Applications of Capacitors 

The charging/discharging property of capacitors makes them very useful in a variety of applications in electrical engineering. Here are a few of them:  

A) Flash Lamp: Capacitors are used to store an electrical charge for high-speed use in flash lamps. Normally, the circuit of a flash lamp consists of a huge high-voltage polarized electrolytic capacitor that stores the required charge. The stored electrical charge is then converted to several thousand volts within a very short time span to fire the flash lamp. Large lasers use the capacitor technique as well to generate very brightly, instantaneous flashes.

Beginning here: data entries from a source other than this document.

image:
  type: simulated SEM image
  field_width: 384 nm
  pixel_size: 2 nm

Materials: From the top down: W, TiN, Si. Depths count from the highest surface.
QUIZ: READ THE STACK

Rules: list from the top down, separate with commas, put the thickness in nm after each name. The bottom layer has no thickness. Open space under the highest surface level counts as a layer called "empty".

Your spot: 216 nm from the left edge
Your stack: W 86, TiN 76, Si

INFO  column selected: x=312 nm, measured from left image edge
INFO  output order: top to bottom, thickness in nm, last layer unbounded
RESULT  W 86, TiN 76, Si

B) Surge Protector: Most consumer electronics like TVs, CD players, computers, and other sensitive instrumentation are fitted with line conditioners. In addition to protecting electronics from unexpected voltage and current surges, most quality power conditioners will also filter out Radio-Frequency Interference (RFI) and Electromagnetic Interference (EMI). This filtering is possible with the right combination of a capacitor and a resistor, which form an RC circuit. Consequently, the charging and discharging of a capacitor means that it will not allow spurious electric signals and rapid voltage spikes, which would otherwise damage sensitive electric circuits and components.

C) Power Conditioning: A major application of capacitors is in the conditioning of power supplies. When charged, capacitors are known to block DC signals but they allow AC signals. Hence, they can clean the supply of power by effectively splitting AC and DC signal types. This characteristic property of capacitors is highly utilized in separating or decoupling different parts of electrical circuits to eliminate/reduce electrical noise which could lower the circuit’s efficiency. Also, you will find capacitors in power utility substations where they are used to counteract inductive loading that is introduced by power transmission lines.

D) Signal Processing: The information technology sector is one of the industries that are increasingly adopting capacitor technology for advanced applications. For instance, electronic devices with Random Access Memory (DRAM) use capacitors to represent the binary information in form of bits. When the capacitor is fully charged the DRAM device reads a given value and when discharged the device reads another. Capacitors are also used in analog form in Charge-Coupled Devices (CCDs). Moreover, capacitors are used together with inductors to tune electrical circuits to specific frequencies, an effect that’s highly exploited in analog equalizers, speakers, and radio receivers.

E) Sensors: Sensors consisting of capacitors are used to measure a variety of physical quantities like mechanical strain, fuel levels, and air humidity. Two aspects of capacitors that make them useful in sensing applications include the dielectric material between them and the distance between the two parallel plates in the case of parallel plate capacitors. For instance, air humidity sensors are based on the fact that even minute changes in the amount of dielectric material between the plates are enough to alter the capacitance of the sensor device.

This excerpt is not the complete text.